A week of overflowing e-mails. Along with a number of other journalists and prominent football officials, I have been put on a list for dissatisfied Turkish football fans to write to complain of corruption in their league. So each day this week my inbox had about six-hundred e-mails from various people all writing the same form letters to denounce the situation there.
To review: Since last July, Turkish police have arrested almost a hundred players, coaches, referees and club officials on suspicion of fixing dozens of games in their league. The most prominent of the people arrested was the head of Fenerbahçe club. Fenerbahçe is one of Turkey’s most popular teams roughly equivalent to Manchester United or the New York Yankees. Their senior executives are alleged by police to have engaged in widespread corrupt practices.

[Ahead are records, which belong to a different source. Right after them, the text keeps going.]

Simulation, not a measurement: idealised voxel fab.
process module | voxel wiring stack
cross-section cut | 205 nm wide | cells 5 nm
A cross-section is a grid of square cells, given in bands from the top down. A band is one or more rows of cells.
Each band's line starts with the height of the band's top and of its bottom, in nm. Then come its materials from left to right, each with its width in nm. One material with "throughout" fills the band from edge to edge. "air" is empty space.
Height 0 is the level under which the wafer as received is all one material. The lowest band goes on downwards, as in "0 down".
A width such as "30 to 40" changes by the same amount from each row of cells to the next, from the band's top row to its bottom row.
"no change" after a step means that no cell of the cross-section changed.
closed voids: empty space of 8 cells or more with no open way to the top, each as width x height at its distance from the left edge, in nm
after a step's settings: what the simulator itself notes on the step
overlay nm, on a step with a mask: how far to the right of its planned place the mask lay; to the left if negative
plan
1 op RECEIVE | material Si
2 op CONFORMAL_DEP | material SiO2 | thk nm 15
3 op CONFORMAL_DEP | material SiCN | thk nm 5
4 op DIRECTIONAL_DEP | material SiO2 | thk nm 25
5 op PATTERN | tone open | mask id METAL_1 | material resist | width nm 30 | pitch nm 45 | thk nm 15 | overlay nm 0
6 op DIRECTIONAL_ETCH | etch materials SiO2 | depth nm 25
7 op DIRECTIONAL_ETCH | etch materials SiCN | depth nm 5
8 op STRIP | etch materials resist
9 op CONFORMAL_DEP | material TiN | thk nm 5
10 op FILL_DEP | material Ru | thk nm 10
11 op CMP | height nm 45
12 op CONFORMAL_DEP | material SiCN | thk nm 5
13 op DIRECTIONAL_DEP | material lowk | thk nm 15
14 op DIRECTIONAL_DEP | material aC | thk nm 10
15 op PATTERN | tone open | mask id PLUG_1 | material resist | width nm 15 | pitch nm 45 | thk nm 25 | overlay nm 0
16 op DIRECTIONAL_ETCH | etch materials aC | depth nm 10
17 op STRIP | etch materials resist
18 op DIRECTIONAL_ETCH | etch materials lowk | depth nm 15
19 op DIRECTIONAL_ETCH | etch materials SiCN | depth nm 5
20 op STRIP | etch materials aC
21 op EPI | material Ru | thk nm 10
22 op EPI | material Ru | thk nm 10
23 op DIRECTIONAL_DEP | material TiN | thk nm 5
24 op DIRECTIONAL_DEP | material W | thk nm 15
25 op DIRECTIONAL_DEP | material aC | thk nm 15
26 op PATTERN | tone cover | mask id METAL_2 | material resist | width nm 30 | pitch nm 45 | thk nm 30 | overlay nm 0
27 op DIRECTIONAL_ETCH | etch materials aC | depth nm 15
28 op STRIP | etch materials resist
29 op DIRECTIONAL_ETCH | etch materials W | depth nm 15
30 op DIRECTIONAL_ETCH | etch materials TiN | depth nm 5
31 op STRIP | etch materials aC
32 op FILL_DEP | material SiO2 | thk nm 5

Two things have occurred in Turkey, both of which I find deeply depressing. One is that in advance of the match-fixing trials, members of Turkey’s establishment have bent over backwards to ensure that the punishments (if there are guilty verdicts) are as light as possible. Last week, the Turkish Football Federation announced that clubs caught fixing would only have points deducted from them and not mandatory relegation to lower divisions. Part of the claim is that the clubs should not be punished for the actions of the senior executives. This is such spurious logic that it is difficult not to laugh.
However, what does make me fall about laughing are the actions of a majority of the Turkish parliamentary deputies. Last winter, this gang of clowns voted a serious sounding anti-match-fixing law that had severe penalties for fraud. A few months later when presumably many of the teams and executives that they support were in jeopardy of being punished under this new bill, they quickly reversed themselves and overturned their new law. You can just imagine the conversation that they must have had, ‘Oh you mean someone may actually be punished by a law that we passed? Someone may go to jail in Turkey for corruption? We never meant for that to happen! We just wanted it on the books to impress the European Union. We never intended for our friends to risk going to prison.’
Please, it is a resounding slap in the face to the Turkish police and judicial prosecution. Either you trust your institutions to do their job or you do not. You change laws and procedures if there are human rights abuses or institutional malfeasance not because your favorite football team might be in jeopardy. There has to be one law for all which if people are guilty they suffer for it.
The second depressing thing is that so many fans would write so many letters in such well-organized campaigns that are so erroneous. Most of these fans do not write because they are concerned for the well-being of sports or the Turkish judicial system (there are a few Turkish authors and journalists who love such an outpouring of support for their rights). Rather most of the people write because they want to either punish or support one particular team. Here is the important lesson for all Turks to learn – if Fenerbahçe (or any other team) fixed matches in Turkey (or any other country) they should be punished. If they did not, they should be acquitted.
Here is the real danger. I remember when my colleagues and I were investigating corruption in figure skating in 2000. Our documentary was about the alleged alliances between French and Russian officials to promote their own skaters, something that came to prominence at the Salt Lake City Olympic Games. During the course of the research, I interviewed a very bright journalist at the magazine Patinage. He said in some ways corruption had become an accepted part of figure skating. That some judges may be corrupt was accepted by the fans as a form of the soap opera of the sport. They could enjoy booing the judges if the marks for their favorite skaters was not correct. They could enjoy dreaming up conspiracy theories (some of which proved to be true) about the sport. This is the menace in Turkey, that football becomes a fantastic, social entertainment but it ceases to be a sport.